For Part I, see:  https://vinaylal.wordpress.com/2017/12/24/asian-american-studies-and-its-futures/

For Part II, see:  https://vinaylal.wordpress.com/2017/12/25/islam-and-asian-american-studies/

For Part III:  see https://vinaylal.wordpress.com/2017/12/25/indian-muslims-what-place-for-them-in-political-discourse-and-asian-american-studies/

*A Liminal Presence: Sikhs in America

“It’s not your country” spray-painted on the grounds of a Sikh Gurdwara in Fresno, CA (2004).
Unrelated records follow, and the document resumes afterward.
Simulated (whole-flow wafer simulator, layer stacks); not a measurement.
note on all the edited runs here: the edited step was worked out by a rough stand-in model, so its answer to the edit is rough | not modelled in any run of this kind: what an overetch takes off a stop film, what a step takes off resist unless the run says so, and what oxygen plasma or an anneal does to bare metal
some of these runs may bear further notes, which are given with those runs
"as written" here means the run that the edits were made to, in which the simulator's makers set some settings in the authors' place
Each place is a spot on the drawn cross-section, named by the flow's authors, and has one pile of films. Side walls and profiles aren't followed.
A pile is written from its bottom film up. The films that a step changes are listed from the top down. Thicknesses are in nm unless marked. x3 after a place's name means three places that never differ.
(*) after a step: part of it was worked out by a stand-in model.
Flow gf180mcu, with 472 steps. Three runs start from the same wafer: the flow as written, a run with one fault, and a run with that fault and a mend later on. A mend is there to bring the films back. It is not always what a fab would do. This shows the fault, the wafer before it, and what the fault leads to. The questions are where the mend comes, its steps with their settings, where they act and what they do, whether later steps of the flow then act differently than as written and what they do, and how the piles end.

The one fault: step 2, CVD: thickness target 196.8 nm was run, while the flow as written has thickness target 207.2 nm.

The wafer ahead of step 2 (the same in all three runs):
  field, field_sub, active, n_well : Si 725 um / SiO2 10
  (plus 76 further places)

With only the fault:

The history of Sikhs in America, it may appear to some, is bookended by violence directed at them.  News of the shooting on August 5th at a Sikh Gurdwara in Oak Creek, Wisconsin, where a white gunman with pronounced neo-Nazi views shot dead six Sikhs as morning services were about to commence, reverberated throughout the United States and beyond.  It is reported that the gunman, Wade Michael Page, was an army veteran, had a tattoo commemorating 9/11, and played with the white supremacist heavy metal bands End Apathy and Definite Hate.  His motives remain unclear:  some argue that ‘hate crimes’ need no motive as such, as they feed upon a visceral fear of the Other, though many have speculated that Page mistook Sikhs for Muslims.  Mainstream American media organizations, such as CNN and Fox News, wasted little time in characterizing Page as an anomaly to ‘peaceful, mainstream America’, and deplored the shooting as a ‘tragic mistake’ perpetrated ‘against the peaceful Sikh community’.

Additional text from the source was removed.